T-SNE

seqlearner.MultiTaskLearner.visualize(method="TSNE", family=None, proportion=1.5)

t-Distributed Stochastic Neighbor Embedding (t-SNE) is a (prize-winning) technique for dimensionality reduction that is particularly well suited for the visualization of high-dimensional datasets. The technique can be implemented via Barnes-Hut approximations, allowing it to be applied on large real-world datasets.
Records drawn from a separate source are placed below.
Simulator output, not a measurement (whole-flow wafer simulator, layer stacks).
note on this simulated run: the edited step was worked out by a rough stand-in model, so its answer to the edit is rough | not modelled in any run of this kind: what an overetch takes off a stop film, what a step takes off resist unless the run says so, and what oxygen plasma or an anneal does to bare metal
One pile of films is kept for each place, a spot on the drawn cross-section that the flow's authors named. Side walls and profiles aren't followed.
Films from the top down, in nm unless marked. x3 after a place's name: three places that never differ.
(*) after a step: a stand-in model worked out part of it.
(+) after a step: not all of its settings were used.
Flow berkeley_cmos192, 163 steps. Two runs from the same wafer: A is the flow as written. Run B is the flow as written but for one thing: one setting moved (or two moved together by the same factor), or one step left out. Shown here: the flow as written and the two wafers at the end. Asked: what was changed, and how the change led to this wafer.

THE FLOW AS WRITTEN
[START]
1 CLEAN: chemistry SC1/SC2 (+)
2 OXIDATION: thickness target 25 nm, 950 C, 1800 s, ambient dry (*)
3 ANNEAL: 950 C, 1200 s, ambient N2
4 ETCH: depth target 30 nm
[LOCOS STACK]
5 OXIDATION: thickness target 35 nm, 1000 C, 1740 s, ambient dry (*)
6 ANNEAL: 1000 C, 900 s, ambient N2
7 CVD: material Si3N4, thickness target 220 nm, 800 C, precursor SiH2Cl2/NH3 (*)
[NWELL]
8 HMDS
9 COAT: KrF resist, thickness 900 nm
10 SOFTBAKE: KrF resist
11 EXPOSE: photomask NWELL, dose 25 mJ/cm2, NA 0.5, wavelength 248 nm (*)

You can find more information about this technique and its variants are introduced in the following papers: - L.J.P. van der Maaten. Accelerating t-SNE using Tree-Based Algorithms. Journal of Machine Learning Research 15(Oct):3221-3245, 2014. - L.J.P. van der Maaten and G.E. Hinton. Visualizing Non-Metric Similarities in Multiple Maps. Machine Learning 87(1):33-55, 2012. - L.J.P. van der Maaten. Learning a Parametric Embedding by Preserving Local Structure. In Proceedings of the Twelfth International Conference on Artificial Intelligence & Statistics (AI-STATS), JMLR W&CP 5:384-391, 2009. - L.J.P. van der Maaten and G.E. Hinton. Visualizing High-Dimensional Data Using t-SNE. Journal of Machine Learning Research 9(Nov):2579-2605, 2008.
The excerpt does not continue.